It’s a cute concept in theory, and I’m fine with it being a fun facet for the three year olds clamoring to read Morrison books, but this is the crux of a story that has been touted as salvation twice now. After I saw the grand and glorious multiverse map big bang out of San Diego, I honestly was waiting to see MULTIVERSITY come in and devour the New 52. However, with this clear direction of talking directly to me through the pages, I beg that my predictions never become reality. I don’t understand the shame in simply telling some cool freaking Elseworld stories where Superman is a rabbit or Aquaman has boobs.

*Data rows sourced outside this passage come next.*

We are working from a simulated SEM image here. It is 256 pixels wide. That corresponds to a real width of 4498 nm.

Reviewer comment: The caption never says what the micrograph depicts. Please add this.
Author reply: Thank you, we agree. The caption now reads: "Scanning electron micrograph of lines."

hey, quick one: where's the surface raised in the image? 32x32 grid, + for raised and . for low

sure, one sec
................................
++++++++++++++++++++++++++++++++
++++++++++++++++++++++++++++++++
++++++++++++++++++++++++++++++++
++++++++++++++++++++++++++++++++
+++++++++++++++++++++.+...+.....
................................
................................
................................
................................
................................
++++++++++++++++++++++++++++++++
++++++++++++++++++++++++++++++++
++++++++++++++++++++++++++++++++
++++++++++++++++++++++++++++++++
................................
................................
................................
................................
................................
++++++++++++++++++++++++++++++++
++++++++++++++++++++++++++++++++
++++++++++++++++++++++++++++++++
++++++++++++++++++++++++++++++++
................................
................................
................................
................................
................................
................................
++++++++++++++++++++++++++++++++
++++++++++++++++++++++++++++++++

The MULTIVERSITY plot is quite simple; this is the forming of JUSTICE LEAGUE E. The Earth 23 Baraqaman, a character named Thunder from Earth 8, a Flash here and an Aqualady there, and you have a team that’s ready to go off and fight the threat of the last Monitor (remember the days of Pre-52 when the Monitors were reborn, then died, but formed 52 worlds, earth, universes that we only saw like three of over the past five years. Sweet Judas’ nuts I just lost my train of thought). These are the story elements I find alluring. I was delighted watching President Supes drive the JLE’s frozen music ship to see where a small knowledge of jazz will take them. Hell, I even liked Captain Carrot, whose universe is all cartoon physics based, and Dino-Cop, the character I’m sure Eric Larsen will file a lawsuit over. I am even on board with the fact that each character is a comic book piece of fiction on the worlds of their fellow team members.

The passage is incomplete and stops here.